James Steen Boyd steps out of nowhere in the mid- 1880s. By 1887, according to a letter held in the Public Records Office of Northern Ireland: "Mr Boyd and Mr Connor are practically the owners of Bushmills Distillery." Charles C. Connor was Mayor of Belfast between 1889 and 1891 and thereafter he and Boyd are recorded as Directors of the distillery. The prospectus in 1891 is bullish and boasts that business "is in a most flourishing condition and the Directors confidently anticipate a continuance of prosperity. The sales within the last four years have almost trebled."

Sales of whiskey may indeed have trebled over this period. During the 1880s a tiny insect phylloxera vastatrix (the American grape louse) crossed the Atlantic, and proceeded to wipe out the vineyards of the Cognac region. By the end of the 1880s French brandy was almost impossible to come across, and sales of Irish whiskey reached their peak. Despite the arrival of 'silent spirit', the decades leading up to the end of the 19th century were golden years for Irish whiskey. It is curious to find that by 1895 Bushmills distillery had again gone into liquidation.

The reasons why the company folded are unclear, but the following year it had once again re-formed. Curiously James Steen Boyd's name is absent from the Board of Directors. This, as we shall see, may well be the clue that unlocks that particular puzzle.

The new company adopted a change of name, from the rather awkward 'The Bushmills Old Distillery Company', to the rather more familiar 'The Old Bushmills Distillery Company'. The 1896 prospectus also boasts:

"[Old Bushmills] is of world-wide celebrity, and has been known for over one hundred years. It has been supplied to the House of Lords, and amongst the numerous customers on the books of the company are the Army and Navy Stores London, the Civil Service Supply Association, Gordon Hotels, Hotel Cecil, Harrods Stores and various clubs etc."

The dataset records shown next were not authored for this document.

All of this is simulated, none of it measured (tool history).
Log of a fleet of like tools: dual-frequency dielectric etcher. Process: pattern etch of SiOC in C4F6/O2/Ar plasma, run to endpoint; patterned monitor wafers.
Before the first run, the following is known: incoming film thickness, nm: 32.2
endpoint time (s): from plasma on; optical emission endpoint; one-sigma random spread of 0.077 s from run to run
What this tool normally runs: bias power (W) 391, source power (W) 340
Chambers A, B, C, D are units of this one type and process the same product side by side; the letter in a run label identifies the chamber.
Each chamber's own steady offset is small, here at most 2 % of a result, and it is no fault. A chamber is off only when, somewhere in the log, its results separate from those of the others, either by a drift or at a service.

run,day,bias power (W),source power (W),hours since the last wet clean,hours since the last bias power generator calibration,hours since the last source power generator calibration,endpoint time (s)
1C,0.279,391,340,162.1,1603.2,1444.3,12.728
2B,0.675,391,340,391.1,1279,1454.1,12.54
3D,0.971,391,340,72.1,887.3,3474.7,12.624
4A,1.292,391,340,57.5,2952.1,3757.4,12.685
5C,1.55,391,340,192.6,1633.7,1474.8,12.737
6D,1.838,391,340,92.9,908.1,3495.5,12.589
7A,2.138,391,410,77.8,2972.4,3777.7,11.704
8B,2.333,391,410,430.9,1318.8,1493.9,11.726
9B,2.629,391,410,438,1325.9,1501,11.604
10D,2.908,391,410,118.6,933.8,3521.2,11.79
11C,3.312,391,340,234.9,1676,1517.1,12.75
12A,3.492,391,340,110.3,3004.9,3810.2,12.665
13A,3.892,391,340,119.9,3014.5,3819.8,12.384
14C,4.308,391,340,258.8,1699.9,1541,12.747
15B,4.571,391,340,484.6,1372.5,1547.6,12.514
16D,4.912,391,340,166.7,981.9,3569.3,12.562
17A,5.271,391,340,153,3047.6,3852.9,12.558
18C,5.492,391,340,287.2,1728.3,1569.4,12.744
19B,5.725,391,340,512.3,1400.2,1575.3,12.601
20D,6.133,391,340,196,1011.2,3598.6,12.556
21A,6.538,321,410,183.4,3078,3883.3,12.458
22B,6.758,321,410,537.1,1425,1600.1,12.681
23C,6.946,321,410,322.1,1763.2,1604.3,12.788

It also states that it has a "valuable stock of whiskey, the greater portion of which is fully mature, dating back to the year 1885". At this point in history whiskies rarely carried an age statement, preferring the more verbose (and vague) `Grand Liqueur', 'Pure Old' or 'Special'. We can see here that whiskey stocks at Bushmills cannot have been kept for much longer than a decade. In the Victorian period, that was a very long time, and rather exceptional.

At that time, and possibly to coincide with the rebuilding of the distillery after the 1885 fire, Old Bushmills started making the kind of whiskey with which it would become world famous —Single Malt whiskey, made solely from malted barley.

We know for certain that the distillery was making malt whiskey in 1887, just two years after the fire. Ten years later it announced a special bottling of "10,000 dozens of our Pure Old Malt Whiskey, distilled in the Jubilee year of 1887". The whiskey was released for the Diamond Jubilee in 1897 "in order to provide a real luxury for the celebration of the record reign of Her Most Gracious Majesty Queen Victoria". In 1900 Queen Victoria visited Ireland for the last time, so it is just possible that she sampled Old Bushmills while in Dublin. As legend has it, she was fond of a wee dram in her morning cup of tea.

However this Jubilee Malt was not the first single malt to come from the distillery that would make this style of Irish whiskey its own. In 1891 it launched 'Old Glyn Bush', which would have contained the first whiskeys to come from the new plant. This would date the malt at somewhere between a four and a six-year-old, which would be about right. While this is much younger than any expression of Old Bushmills available today, in the early 1990s, a century after Old Glyn Bush, the distillery was selling a five-year-old malt on the Italian market.

It is unlikely that we will ever know exactly when and why Old Bushmills decided to swim against the tide, to produce the kind of whiskey that while popular in Scotland, was alien to Ireland. Most of the company records were destroyed when their Belfast offices were razed to the ground during the 1941 Belfast Blitz.